We expect that equilibrium or steady state conditions between surface conditions and atmospheric composition is achieved relatively quickly within an annual time scale as described in the IPCC carbon budget (IPCC, 2014).

That’s just wrong and the vague reference to the IPCC doesn’t substantiate it. Equilibration of atmosphere and, say, oceans takes a long time, several hundreds of years, in fact. See Ray Pierrehumbert’s, section 8.4, page 520, Principles of Planetary Climate. But, neverthess, Munshi goes ahead with:

This pattern may contain the information that the Henry’s Law partial pressure effect (Sander, 2015) of surface temperature on atmospheric CO2 is the dominant force in this two-way dynamic relationship.

Sander (2015) is a collection of Henry’s Law constants. This sounds authoritative, but actually means nothing. Section 8.4 of Ray Pierrehumbert’s textbook addresses Henry’s Law in connection with CO2 concentrations in depth. Another pair of textbooks by John Harte (Consider a Spherical Cow, Consider a Cylindrical Cow) addresses Henry’s Law, as section 4 of Chapter III of one, and as an exercise, section 5, of Chapter V of the other. In the latter, Harte asks “Will the seas go flat?” because the constant in Henry’s Law is temperature dependent and, so, like too warm soda or beer, CO2 is driven out if the fluid is too warm. Harte shows it can happen, but only at temperatures which are ridiculously incompatible with life. That means that, in fact, surface temperature is not the “dominant force in this two-way dynamic relationship” and, in trying to assert causality where there is none, Munshi gets it wrong.
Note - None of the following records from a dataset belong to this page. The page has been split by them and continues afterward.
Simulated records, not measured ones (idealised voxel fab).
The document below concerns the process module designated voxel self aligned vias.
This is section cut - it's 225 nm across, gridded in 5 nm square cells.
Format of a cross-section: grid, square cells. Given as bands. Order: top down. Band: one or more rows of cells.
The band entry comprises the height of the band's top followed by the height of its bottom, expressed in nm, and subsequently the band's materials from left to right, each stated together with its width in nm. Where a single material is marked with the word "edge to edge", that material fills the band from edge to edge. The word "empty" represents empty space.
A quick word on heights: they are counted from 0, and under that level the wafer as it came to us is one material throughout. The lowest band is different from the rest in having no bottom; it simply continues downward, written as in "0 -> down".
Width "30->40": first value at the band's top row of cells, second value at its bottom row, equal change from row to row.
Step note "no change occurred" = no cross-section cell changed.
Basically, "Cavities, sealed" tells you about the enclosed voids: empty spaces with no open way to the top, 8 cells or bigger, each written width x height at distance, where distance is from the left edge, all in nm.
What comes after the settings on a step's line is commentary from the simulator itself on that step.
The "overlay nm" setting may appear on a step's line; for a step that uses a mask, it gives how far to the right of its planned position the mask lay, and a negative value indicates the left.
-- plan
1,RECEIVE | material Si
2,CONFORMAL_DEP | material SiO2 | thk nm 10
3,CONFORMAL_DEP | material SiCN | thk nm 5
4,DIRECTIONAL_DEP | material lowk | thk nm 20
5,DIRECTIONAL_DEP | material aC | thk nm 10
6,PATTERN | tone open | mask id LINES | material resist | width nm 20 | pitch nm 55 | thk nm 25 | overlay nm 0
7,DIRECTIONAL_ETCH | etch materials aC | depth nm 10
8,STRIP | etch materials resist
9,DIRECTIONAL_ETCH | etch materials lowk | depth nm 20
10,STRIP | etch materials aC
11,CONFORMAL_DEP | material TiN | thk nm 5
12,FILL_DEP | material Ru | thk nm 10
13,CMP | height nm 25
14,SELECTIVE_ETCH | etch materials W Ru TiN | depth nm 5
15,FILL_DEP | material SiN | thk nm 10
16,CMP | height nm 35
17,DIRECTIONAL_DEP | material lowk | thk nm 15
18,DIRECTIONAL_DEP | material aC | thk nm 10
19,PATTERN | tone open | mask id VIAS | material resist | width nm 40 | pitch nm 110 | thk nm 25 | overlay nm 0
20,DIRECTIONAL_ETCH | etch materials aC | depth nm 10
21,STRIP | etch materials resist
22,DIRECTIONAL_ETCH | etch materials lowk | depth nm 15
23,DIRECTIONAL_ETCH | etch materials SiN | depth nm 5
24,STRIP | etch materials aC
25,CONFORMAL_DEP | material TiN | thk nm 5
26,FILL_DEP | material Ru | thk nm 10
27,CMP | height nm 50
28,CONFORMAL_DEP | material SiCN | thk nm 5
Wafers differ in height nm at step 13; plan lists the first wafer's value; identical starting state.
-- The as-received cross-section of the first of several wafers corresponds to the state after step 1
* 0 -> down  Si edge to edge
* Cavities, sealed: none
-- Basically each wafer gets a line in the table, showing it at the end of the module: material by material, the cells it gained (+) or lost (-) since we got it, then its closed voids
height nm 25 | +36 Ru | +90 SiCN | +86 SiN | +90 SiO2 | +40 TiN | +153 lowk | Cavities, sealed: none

Turning to my own analysis (which I did for fun), I’ll use linear methods, and confine my assessment to quarterly changes in temperature and atmospheric concentrations of CO2, and then add some other elements and resolve. For this purpose, I’ll use dynamic linear models which, while consisting of linear parts, can in principle change them with time. For temperatures, I use those from the Berkeley Earth Surface Temperature project, publicly available, and, specifically, their land-ocean data. For data pertaining to atmospheric carbon dioxide, I use the (famous) Mauna Loa series from the Keeling Curve sites of UCSD. I also use the ocean heat content series for 700 meters depth from
Levitus, Antonov, Boyer, Baranova, Garcia, Locarnini, Mishonov, Reagan, Seidov, Yarosh, Zweng1, “World ocean heat content and thermosteric sea level change (0–2000 m), 1955–2010“, Geophysical Research Letters, 39 (2012), L10603, with data online. The data were limited to 700 meters because the 2000 meter data do not extend back far enough.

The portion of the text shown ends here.